This vision is not about the PRESENT; it is about our FUTURE. If you want an excellent artistic visualization of this apocalyptic vision, I suggest that you visit the famous Church of Betis in my hometown in Guagua, Pampanga. You enter the Church through the main door, and, as soon as you get to the nave, look up at the ceiling and you will see it all there, painted beautifully.

The old man with white hair is not there; he is a few meters away, on the ceiling above the sanctuary where the “retablo” is. Move further to the ceiling of the cupola and you will see the painting of the final heavenly battle and the defeat of the beasts. Then go back to the painting on the ceiling of the nave and you will understand how Christianity is interpreting Daniel 7: that Christ is the Son of Man who is being presented before the old man with white hair, he is surrounded by people of different nations and colors from all over the world.

I used to think that this was the last judgment where God, the great King, acting as judge would separate good people from bad people. Not so. I did not realize until later that it is different; it is about Humanity defeating the Beastly in us, which is represented by Satan.
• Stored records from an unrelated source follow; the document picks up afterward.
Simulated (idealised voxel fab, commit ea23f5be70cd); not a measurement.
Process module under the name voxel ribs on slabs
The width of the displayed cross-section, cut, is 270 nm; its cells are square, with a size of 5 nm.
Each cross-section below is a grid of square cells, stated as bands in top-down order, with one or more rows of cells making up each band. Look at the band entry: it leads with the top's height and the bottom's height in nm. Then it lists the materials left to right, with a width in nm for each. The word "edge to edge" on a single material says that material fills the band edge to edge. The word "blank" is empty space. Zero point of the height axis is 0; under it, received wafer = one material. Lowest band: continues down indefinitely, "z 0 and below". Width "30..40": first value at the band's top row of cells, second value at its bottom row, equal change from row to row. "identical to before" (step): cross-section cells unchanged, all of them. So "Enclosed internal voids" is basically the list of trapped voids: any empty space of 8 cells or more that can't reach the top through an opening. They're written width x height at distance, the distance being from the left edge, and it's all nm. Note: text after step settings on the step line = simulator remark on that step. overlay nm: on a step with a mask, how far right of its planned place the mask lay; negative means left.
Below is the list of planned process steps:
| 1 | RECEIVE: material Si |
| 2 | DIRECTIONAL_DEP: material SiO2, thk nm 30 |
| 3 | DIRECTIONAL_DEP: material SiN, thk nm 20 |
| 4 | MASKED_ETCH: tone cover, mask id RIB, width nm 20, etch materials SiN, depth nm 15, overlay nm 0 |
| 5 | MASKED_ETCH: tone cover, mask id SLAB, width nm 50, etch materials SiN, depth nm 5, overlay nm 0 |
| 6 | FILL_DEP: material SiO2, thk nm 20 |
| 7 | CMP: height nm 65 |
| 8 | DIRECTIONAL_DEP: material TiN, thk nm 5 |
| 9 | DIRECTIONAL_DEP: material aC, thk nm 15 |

This is a statement about OUR FUTURE, already at work in OUR PRESENT times. It is what we call the ALREADY BUT NOT YET. It is already made present in this world by Jesus in his community of disciples. Remember, his mission is TO MAKE GOD’S KINGDOM COME by teaching us TO HALLOW GOD’S NAME and to LET GOD’S WILL BE DONE, so that we can start living life ON EARTH AS IT IS IN HEAVEN, meaning, as if heaven has begun. Jesus has inaugurated it 2,000 years ago; but it is not yet fulfilled! It is a WORK IN PROGRESS; Satan wants to abort it.

How? By deceiving us. By confusing us. By instilling in us all the triumphalism, the delusion of grandeur, the desire to build an empire for Christendom. And so, in the past (perhaps even up to the present) some ecclesiastical authorities, including popes and cardinals and bishops have built cathedrals looking like palaces, and seated themselves on chairs looking like thrones, wearing miters looking like crowns, trying desperately to mimic worldly kings. They think that is how we should honor Christ the king; they end up dishonoring him instead.

Remember when Pope Francis became pope and refused to wear the trappings of worldly kingship? Remember that golden and gilded throne on which the pope was supposed to sit? It used to be mounted on a platform and carried by Swiss guards. The old Pope John XXIII was the first one to refuse to be seated on it because he pitied those who had to carry all his weight! Pope Francis has gotten rid of it once and for all, by putting it in the Vatican museum. (It is now part of heritage; albeit a shameful part of it.) He chose instead to sit on a normal chair to make a statement, to remove all the triumphalism. He even chose to live at Casa Santa Marta instead of the “Papal Palace” (which has been turned into an office.)

He wants us instead to remember, “CHRIST THE KING” was the false accusation against Jesus when he was executed on the cross. They wrote it on a piece of board and nailed it above his head. They proclaimed him king to make fun of him. And it is what we might end up doing if we forget what the kingdom of God is about.

Jesus said, “My kingdom is not of this world.” But he consistently proclaimed God’s kingdom even if he had to suffer for it. His whole life and mission was about making this kingdom already present in the here and now. He proclaimed a totally different kind of KINGDOM. One that turns things upside down. Instead of sitting on a throne to be served, he wears an apron like a servant, carries a basin and washes the feet of his disciples.

Christ’s kingship is the exact opposite of the ways of the rulers of this world who lord it over their subjects, those who think they are great by oppressing the poor, by exploiting the weak, by trampling on the dignity of their fellow human beings, by flaunting their wealth and power. They don’t realize that by doing so, they proclaim the kingship of Satan; they behave like beasts, not like human beings. (Talagang madali ang maging tao, ngunit mahirap magpakatao.)

How de we work for the real kingship of Christ? Jesus has said it clearly in the Gospels: by loving God wholeheartedly and loving neighbor as oneself. By being agents of mercy and justice in this world. By caring for the weak, by being compassionate to the disadvantaged. He identifies, not with the power wielders, but with the hungry, the homeless, the sick, the captives, and says, WHAT YOU DO FOR THEM, YOU DO FOR ME.

In the final judgment, God will judge, not humans but the evil one who controls some humans. But he will do so to save whatever is left of their humanity. Only love will save humanity; the love that is willing and ready to suffer and die for the beloved.

If we can get rid of the triumphalism and our tendency to project on God our own delusions of grandeur, if we can comfort those who grieve, satisfy those who are hungry and thirsty; if we can be merciful and pure of heart, if we work for peace and are ready for persecution, then and only then can we meaningfully proclaim Christ as our King!

This is the homily of Bishop Pablo Virgilio David for Nov. 22, 2020, the 34th Sunday in Ordinary Time, Matthew 25:31-46, Solemnity of Christ the King.